Digital junk food vs. real literature
Re “Does it really matter if our kids refuse to pick up a book?” Opinion, Jan. 2
To answer Robin Abcarian’s question, the answer is yes, it matters if kids don’t read books.
Print and digital are not educational equivalents. Books tell you information you might not be seeking out.
You may pick up a breezy Dick Francis book to read a good mystery, but you then get educated about English horse racing, what it means to live as a jockey and the mistreatment of horses. Digital, on the other hand, tends to give you only what you want, and its algorithms cave into your narrow fields of interest.

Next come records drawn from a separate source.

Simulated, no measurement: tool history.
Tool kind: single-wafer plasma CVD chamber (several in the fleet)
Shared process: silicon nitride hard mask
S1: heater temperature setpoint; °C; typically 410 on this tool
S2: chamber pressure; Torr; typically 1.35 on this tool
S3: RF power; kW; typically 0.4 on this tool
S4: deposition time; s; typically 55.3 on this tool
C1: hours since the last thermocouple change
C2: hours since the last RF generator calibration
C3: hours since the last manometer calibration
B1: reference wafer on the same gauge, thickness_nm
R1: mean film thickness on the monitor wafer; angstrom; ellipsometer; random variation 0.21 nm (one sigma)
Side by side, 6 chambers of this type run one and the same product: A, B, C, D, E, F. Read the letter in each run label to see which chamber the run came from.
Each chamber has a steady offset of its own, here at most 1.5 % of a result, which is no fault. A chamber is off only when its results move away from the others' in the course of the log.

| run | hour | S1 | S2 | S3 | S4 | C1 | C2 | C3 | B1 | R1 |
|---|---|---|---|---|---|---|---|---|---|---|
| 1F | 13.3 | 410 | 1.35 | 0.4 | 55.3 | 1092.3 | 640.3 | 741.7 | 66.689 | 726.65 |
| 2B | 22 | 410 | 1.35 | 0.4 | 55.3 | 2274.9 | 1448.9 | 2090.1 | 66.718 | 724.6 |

Books are “worlds” to live in — to slow down in, to think in, to learn from. Digital articles and social media are there to get viewed and clicked, fast food compared to the full meal that literature represents.
Abcarian’s citation of Kanye West as an example of someone successful who does not read books made me laugh out loud. Yes, he is famous and has made zillions of dollars, but I think very few people find him a model for our children.
Mark Winkler
Studio City
The world has become so impatient and in need of instant gratification in every aspect of daily life — or else, panic.
The fun of reading a book — of getting immersed in a story about a famous person, a scientist, a family or a faraway place, traveling into space, or whatever might pique your imagination — is the greatest gift a person can give themselves.
To dismiss the worry about children today not reading books as being out of touch with modern media and new ways of getting information is selling the fun of reading extremely short.
There is no need to plug in a book (unless it’s on an e-reader device); just find a quiet, comfortable place to curl up, turn to the first page, and begin a wonderful adventure that takes you anywhere you want to go. The rewards are immeasurable when you read.
This is what broadens people’s minds. I read that in a book.
Frances Terrell
Lippman Sherman Oaks
True that, what Abcarian said about kids and our obsession with making them read like we did. The new generation should always be a surprise to the old, lest humanity stand still.
So, when my son was 11 (and I’d been writing professionally for 30 years, including books), he actually said these words to me: “Russ, I don’t get why anyone would read a book, if somebody’s made it into a movie.”
I was suddenly that befuddled cartoon character with the wide eyes — blink, blink. But theirs is a different world, one that they must learn to navigate in their own way.
That said, my son is now 26 and reads books all the time, more than I do. Surprise, surprise.